More falsehood. Bristlecone pines are considered to be the oldest living things on the planet, but none has been found to be older than 4500 years.
Carbon dating definately has not been calibrated, nor can it be, due to the obvious lack of an atmospheric sample from ancient times. It is known that the percentage of atmospheric 14 varies, but no pattern has ever been established.
Coyoteman been sippin the lobo juice?
More falsehood. Bristlecone pines are considered to be the oldest living things on the planet, but none has been found to be older than 4500 years.
Carbon dating definately has not been calibrated, nor can it be, due to the obvious lack of an atmospheric sample from ancient times. It is known that the percentage of atmospheric 14 varies, but no pattern has ever been established.
Coyoteman been sippin the lobo juice?
No falsehood. Its the standing dead trees that are important, not the living ones. If you date a living organism you don't get much of a date, as it is still ingesting Carbon-14.
By matching the tree-rings from the present backward you can establish the age of a particular ring on the dead trees. Then you can date that ring and establish a calibration curve.

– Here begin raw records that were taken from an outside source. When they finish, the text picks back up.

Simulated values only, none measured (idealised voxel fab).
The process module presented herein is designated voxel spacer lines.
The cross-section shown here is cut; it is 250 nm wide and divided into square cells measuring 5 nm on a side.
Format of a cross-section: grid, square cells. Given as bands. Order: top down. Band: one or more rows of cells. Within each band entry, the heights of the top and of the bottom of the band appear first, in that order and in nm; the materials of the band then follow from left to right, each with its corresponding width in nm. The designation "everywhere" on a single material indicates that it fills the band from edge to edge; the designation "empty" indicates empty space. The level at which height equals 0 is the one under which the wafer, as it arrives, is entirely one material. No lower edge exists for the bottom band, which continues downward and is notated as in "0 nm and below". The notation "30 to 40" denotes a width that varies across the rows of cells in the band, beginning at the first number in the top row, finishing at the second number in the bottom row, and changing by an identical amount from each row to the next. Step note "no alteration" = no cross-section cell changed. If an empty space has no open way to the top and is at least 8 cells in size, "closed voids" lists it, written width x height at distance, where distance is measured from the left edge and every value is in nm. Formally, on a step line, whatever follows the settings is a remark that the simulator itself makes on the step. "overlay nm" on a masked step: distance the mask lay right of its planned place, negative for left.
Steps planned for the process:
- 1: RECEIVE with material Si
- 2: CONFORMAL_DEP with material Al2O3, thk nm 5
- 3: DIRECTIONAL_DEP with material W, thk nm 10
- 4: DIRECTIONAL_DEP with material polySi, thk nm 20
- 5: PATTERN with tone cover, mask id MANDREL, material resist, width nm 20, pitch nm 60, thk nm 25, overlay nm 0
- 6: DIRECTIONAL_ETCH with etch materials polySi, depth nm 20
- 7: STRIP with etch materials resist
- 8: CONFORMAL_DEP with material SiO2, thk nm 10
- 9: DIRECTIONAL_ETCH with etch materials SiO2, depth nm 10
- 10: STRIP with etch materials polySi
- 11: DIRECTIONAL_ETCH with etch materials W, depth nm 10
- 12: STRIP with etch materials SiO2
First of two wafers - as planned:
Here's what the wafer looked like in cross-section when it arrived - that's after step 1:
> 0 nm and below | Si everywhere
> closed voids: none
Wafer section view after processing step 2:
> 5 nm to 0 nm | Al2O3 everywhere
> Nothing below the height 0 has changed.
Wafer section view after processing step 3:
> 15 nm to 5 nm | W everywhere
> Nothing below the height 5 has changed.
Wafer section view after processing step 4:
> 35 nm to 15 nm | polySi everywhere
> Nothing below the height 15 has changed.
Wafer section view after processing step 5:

Given the tree-rings you don't need an atmospheric sample.
This is what the new calibration curve is about:
A new calibration curve for the conversion of radiocarbon ages to calibrated (cal) ages has been constructed and internationally ratified to replace IntCal98 which extended from 0-24 ka cal BP (Before Present, 0 cal BP = AD 1950). The new calibration dataset for terrestrial samples extends from 0-26 ka cal BP but with much higher resolution beyond 11.4 ka cal BP than IntCal98. Dendrochronologically dated tree-ring samples cover the period from 0-12.4 ka cal BP. Beyond the end of the tree-rings, data from marine records (corals and foraminifera) are converted to the atmospheric equivalent with a site-specific marine reservoir correction to provide terrestrial calibration from 12.4-26.0 ka cal BP. A substantial enhancement relative to IntCal98 is the introduction of a coherent statistical approach based on a random walk model, which takes into account the uncertainty in both the calendar age and the radiocarbon age to calculate the underlying calibration curve.http://radiocarbon.pa.qub.ac.uk/calib/whatsnew.html
Flapddodle!
"The bristlecone pine chronology in the White Mountains currently extends back almost 9,000 years continuously. That's to 7,000 BC! Several pieces of wood have been collected that will extend this date back even further. The hope is to push the date back to at least 8,000 BC. This will be important as the last Ice Age ended about 10,000 years ago, and to have a record of this transition period would offer scientists a wealth of information."
http://www.sonic.net/bristlecone/dendro.html
due to the obvious lack of an atmospheric sample from ancient times.
Further flapdoodle!
Ice core data provides data about ancient atmospheric composition.
http://www.ldeo.columbia.edu/edu/dees/ees/climate/labs/vostok/
"'It has been calibrated against bristlecone pines going back some 11,500 years'"
Only in the circular reasoning of Darwinian scientists.